A topic that has bothered me a few weeks ago: programmers who only code at work. I was missing an offtopic post, so here we go.
Seems to me that most of people from the “tech crew” has a huge obsession on being passionate about coding. They are always trying to program out of their jobs, running side projects and looking for tech events. Particularlly, I think this is great. Enjoy free time doing stuff you like is good. And if you are really having fun while becoming a better professional: good to you!
While chatting with some friends and making reflections about this frenetic way of life, I started wondering: is it really bad to be a programmer who only code at work?
I’ll be straight to the point: I don’t think so.
The many faces of a good developer
During my time as a developer, I have worked with a broad variety of programmers. A significant part of them used their programming skills just for work, they didn’t care to indulge out of business hours. Instead of programming or doing something related, they used their time to play guitar, run, raise a family, etc. Some of them are tech leads, software architects, some are juniors. The fact is that some of the best technical minds I have worked with have been perfect at separating their work and home life.

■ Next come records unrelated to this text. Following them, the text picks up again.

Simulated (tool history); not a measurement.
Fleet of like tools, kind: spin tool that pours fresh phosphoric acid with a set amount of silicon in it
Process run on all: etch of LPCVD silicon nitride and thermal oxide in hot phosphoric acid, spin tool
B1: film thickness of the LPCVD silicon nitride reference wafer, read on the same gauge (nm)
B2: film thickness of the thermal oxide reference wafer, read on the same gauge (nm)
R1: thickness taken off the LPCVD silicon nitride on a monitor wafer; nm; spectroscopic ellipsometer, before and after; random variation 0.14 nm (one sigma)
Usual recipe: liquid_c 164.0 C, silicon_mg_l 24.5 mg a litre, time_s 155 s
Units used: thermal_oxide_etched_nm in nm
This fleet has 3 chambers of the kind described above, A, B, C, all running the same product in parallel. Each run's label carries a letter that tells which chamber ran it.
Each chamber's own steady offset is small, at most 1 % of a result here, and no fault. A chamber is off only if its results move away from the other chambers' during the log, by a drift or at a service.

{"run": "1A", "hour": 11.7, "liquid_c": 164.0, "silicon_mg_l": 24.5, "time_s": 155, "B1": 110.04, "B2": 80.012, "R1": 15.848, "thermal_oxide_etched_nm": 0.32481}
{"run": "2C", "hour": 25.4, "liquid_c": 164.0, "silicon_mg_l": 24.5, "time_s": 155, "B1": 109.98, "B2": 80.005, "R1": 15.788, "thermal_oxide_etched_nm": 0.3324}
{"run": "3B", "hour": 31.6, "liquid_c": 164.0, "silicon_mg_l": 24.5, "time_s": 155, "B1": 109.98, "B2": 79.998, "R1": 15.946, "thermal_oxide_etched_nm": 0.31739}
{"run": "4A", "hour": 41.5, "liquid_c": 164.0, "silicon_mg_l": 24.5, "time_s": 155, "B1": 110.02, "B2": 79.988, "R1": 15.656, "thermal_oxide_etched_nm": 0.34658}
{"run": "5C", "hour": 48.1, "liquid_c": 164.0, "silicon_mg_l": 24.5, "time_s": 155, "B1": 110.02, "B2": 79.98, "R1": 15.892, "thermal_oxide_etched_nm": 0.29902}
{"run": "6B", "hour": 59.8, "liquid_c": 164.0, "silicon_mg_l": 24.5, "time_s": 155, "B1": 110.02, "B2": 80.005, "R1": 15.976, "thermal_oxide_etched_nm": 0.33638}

I’m not trying to stifle anyone’s passion here. If you love to code, do it at every opportunity you get! My point here is: I don’t think you should judge developers skills, growth and development, by looking at their level of passion.
I noticed while dealing with programmers on many different situations that 40 hours a week is enough for a standart developer to improve his skills and evolve as a professional. Companies should be offering a decent environment for programmers to grow their personal and professional attributes. There’s a constant and subtle pressure on developers to be coding, reading, writing and meetup-ing 24/7 in their lifes.
The idea that the only way you can avoid stagnation is to let your work consume your life is perverse. Personal growth matters. This kind of thought often comes from employers who can’t (or simply don’t want to) give us the minimum required for being professional software developers.
Working with mentally healthy people is much better than dealing with sick geniuses. I know some brilliant guys who make me feel exhausted when dealing with them and it sucks! It just feels terrible to imagine myself becoming a high skilled developer with no sense of peopleware stuff. It gets even more sad and tragic when these sick people reach management roles or become responsible for hiring (it happens often). That’s exactly where this sense of “you need to be passionate” comes from: people without a healthy social life occupying key management positions.
It doesn’t need to be binary: you can be passionate about coding and still have a life. This misunderstanding of what well fits to your lifestyle may make you feel amiss (that’s a really bad sensation). IMHO there’s nothing wrong with thinking “I love to program at work, but I am SO TIRED when I get home that I won’t do it here”, just find your own way to improve your skills at work and don’t get stagnated.
So what’s your opinion on programmers who are not passionate about programming, have no side projects and only program at their jobs?